Friday, April 29, 2005

From FC

I love reading Fast Company. Here's some good excerpts:

An article on leadership entitled Borrrrring!:
    Under legendary acting teacher Jacques Lecoq, founder of École Jacques Lecoq, Gaulier learned a secret: You can achieve any great vision that you have of yourself -- if your work gives you pleasure

    < snip >

    "So does one need to go to drama school to learn how to do all this?" I ask Gaulier. No, he says: "Life is a school. Experience teaches you many things. But often, we learn the wrong things from our experiences.

    "A lot of events make us contract," he continues. "We learn how to play smaller and smaller roles. A woman may come to think that she is stupid because she has made a few bad decisions. Her voice grows quieter, and she becomes less trusting. Her effectiveness diminishes without her knowing why. Others see that she is performing the role of the frightened creature, but she doesn't see that.

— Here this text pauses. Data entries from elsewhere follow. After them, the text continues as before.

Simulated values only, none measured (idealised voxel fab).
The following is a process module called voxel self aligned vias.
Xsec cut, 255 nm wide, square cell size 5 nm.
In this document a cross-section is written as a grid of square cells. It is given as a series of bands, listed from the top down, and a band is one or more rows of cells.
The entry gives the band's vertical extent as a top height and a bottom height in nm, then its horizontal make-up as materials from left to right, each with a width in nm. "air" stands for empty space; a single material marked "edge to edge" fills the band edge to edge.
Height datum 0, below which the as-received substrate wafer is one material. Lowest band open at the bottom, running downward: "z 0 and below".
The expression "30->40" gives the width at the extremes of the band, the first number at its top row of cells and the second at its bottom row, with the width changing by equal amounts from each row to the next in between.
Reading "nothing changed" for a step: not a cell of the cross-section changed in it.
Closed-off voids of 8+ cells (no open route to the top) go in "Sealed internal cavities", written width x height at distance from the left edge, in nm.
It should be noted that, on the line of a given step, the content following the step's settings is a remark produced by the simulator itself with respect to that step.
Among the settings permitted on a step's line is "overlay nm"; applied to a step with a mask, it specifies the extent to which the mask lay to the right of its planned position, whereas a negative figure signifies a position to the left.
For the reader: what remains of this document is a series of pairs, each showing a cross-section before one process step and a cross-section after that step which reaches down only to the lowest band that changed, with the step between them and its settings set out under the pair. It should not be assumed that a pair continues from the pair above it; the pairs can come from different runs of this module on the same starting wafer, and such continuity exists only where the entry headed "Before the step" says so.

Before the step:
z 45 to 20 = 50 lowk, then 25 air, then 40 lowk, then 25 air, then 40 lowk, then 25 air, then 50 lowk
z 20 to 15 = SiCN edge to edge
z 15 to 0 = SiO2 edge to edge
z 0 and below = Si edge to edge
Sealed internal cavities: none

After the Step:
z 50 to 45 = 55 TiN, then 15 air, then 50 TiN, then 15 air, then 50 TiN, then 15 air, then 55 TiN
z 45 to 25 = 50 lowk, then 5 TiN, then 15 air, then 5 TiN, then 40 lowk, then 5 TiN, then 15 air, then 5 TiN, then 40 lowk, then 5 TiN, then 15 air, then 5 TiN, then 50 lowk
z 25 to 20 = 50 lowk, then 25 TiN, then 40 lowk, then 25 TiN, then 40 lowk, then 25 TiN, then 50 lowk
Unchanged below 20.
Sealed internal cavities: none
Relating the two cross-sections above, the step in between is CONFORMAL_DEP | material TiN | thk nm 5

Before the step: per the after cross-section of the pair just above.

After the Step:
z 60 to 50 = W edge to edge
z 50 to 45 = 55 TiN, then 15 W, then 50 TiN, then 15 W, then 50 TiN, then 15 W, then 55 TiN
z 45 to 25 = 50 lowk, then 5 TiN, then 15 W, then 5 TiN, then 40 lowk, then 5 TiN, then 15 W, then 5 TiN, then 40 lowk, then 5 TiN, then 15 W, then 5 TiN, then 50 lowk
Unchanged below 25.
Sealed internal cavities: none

From Climbing Back Up The Mountain:
    To attract such knowledgeable employees and keep them happy, EMS offers flexible work plans with sabbatical-like stretches of vacation time. Several years ago, Bradbury took a year off from EMS to go climbing in the Himalayas. Recently, his assistant manager spent a month rock climbing in Thailand. Such liberties aren't just for management-track employees: After a year, any full-timer can cut out for 90 days' unpaid leave. It's just another part of Manzer's plan to get EMS back on the side of the angels.

Think EMS needs someone to write distributed systems code for them?

From Are All Consultants Corrupt?:
    I don't want my tombstone to read, "He did tolerable stuff for tolerable people because they paid him." I'm not that much of a whore. Do I do it occasionally? Sure. I'm no more noble than anyone else. But that's not the issue. The issue is, Is that your life? Why would you want to spend your life doing stuff that you can just tolerate, working for people you don't like? Especially when you realize that you can make more money doing work that engages your passions. The only sensible business rule is, Life is too short to work for idiots.


From The Call of the Anti-Extreme Job:

    At JLT, which supplies rugged laptop computers for extreme conditions, Einck leaves by 5:10 p.m. almost every evening -- and he expects his 15 employees to follow.
    <snip>
    Einck admits his company could sell more computers if his people worked longer. But at what cost? Last year, JLT's revenue rose more than 50%, to almost $10 million. Any more than that, he says, would have exhausted workers and taxed morale. As it is, "being able to have dinner with my kids and put them to bed is huge," says general manager Lisa Ridley, a mother of two. "Does it makes you more loyal? Absolutely."


From Soul Proprietor:

    "Have you ever seen the movie with Robert De Niro and Al Pacino called Heat?" he continues. "De Niro is the bad guy, and Pacino is the good guy. And at one point, De Niro says to Pacino something like, 'One of the things that lets me do what I do is, there's nothing in my life that I won't walk out on in a matter of seconds. Nothing. So if you're going to chase me, and if there's something in your life that you're not willing to walk out on in a few seconds, you're going to lose.' That's what it's like to be an entrepreneur."

update: I didn't finish reading all the stuff I wanted to. Here's some more.

From Natural Leader:

    But we have a love-hate relationship with success and failure -- that is, we love success and we hate failure. That's more of an adult phenomenon, by the way. When little kids are first starting to walk and to pick up and drop things, they're fine. There's no judgment associated with those things. Everything's an experiment to them. But by the time people get to be adults, they have almost no tolerance for failure. And that is a very, very dangerous context to have if you want to be a lifelong learner, because the only way to learn is through failure. That's another one of those "aha" moments: when you realize that people work in organizations that religiously try to reduce the risk of failure, when the only way to grow is through experimentation, practice, and risk.